Significant price variation on May 18 highlights operational challenges of operating the grid during spring and fall
Real-time prices ranged from a high of $758.88 MWh in the northeastern Massachusetts and Boston pricing zone to a low of -$71.07 MWh price for power from New Brunswick
Thursday, May 18, 2017, was a hot one. If you have an interest in energy, you may have checked the New England locational marginal pricing (LMP) map that day, expecting to see prices rise across the region, responding to the hotter than normal weather. Instead, you saw an unusual, rainbow-like effect on the map, indicating a wide variation in real-time wholesale electricity prices. The real-time price spread was caused by challenging power grid circumstances that can occur mainly during spring and fall (but also any time of year, depending on resource availability): when unseasonable weather drives a spike in demand while major energy infrastructure is offline for maintenance.
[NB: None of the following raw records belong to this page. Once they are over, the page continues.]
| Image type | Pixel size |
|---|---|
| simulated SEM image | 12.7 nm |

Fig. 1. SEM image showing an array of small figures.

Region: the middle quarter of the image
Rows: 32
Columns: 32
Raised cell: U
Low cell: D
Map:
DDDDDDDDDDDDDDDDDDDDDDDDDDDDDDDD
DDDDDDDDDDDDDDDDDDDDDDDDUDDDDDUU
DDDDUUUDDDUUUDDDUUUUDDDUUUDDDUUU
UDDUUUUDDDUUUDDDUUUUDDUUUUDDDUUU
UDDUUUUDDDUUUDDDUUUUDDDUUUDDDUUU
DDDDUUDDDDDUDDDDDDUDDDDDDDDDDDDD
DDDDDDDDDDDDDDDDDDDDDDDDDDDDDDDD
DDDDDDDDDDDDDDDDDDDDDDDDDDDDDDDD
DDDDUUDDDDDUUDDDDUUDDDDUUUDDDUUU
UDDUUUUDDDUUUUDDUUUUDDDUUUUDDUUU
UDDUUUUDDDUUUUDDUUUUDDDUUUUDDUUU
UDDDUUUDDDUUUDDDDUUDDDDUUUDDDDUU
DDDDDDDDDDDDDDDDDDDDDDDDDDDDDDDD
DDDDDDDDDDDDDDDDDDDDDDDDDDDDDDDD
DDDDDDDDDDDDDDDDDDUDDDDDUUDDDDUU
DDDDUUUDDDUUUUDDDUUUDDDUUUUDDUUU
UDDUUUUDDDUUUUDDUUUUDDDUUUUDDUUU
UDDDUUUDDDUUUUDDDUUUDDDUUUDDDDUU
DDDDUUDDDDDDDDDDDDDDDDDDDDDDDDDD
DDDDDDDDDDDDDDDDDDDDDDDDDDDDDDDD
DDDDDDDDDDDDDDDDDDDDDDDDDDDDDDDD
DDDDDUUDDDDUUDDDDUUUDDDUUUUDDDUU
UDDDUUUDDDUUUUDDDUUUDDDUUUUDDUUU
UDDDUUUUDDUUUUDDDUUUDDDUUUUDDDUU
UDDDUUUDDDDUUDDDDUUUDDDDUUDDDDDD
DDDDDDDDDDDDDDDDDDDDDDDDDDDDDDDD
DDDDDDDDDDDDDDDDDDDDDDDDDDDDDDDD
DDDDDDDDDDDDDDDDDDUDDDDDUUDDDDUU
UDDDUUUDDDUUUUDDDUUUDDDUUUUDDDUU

Spring and fall, or “shoulder seasons,” are typically the best times for generators and transmission owners to schedule maintenance, inspections, or other work on their resources, because consumer demand is generally lower than during the summer and winter peak seasons. On May 18, over 7,600 megawatts (MW) of generation were unavailable mostly due to planned outages and reductions, and a number of transmission outages had been scheduled around northeastern Massachusetts and the Boston area as part of upgrade projects.
However, areas across New England reached record-high temperatures that day, and the system peaked at just over 20,000 MW. The typical spring peak ranges from about 15,000 MW to 16,900 MW.
Procedure implemented to ensure reliability
As a precaution, ISO system operators implemented a Master/Local Control Center Procedure No. 2 (M/LCC 2) alert for the region from 9:30 a.m. to 10:00 p.m. The M/LCC 2 notification requests power system personnel and wholesale electricity market participants to stop or postpone any routine maintenance, construction, or testing to avoid further jeopardizing power system operations.
Prices went up in some areas and down in others
While the system continued to operate reliably, the combination of high demand and transmission constraints caused the notable real-time price separation shown above. Generally speaking:
- Prices rose in many places across the region as more expensive power resources had to be called on to help meet high demand or to run more locally in areas where transmission constraints blocked the incoming flow of lower-cost energy.
- Prices fell in areas of northern New England, where transmission limitations and outages locked in energy that day. Wind farms have been added in some of these remote areas where the existing transmission system is too constrained to carry out high levels of power generation. As a result, there are times on windy days when not all the power from those wind farms can be transported out. The negative prices essentially indicated resources’ willingness to pay to keep operating, rather than being dispatched down or off line to prevent overloading the transmission system. (Read more about negative prices in the energy market, which were enabled in late 2014.)
The real-time market typically accounts for a small portion of overall wholesale energy market payments. Over the past five years, more than 95 percent of New England’s wholesale energy payments were determined in the day-ahead market, with less than 5 percent coming from the real-time market.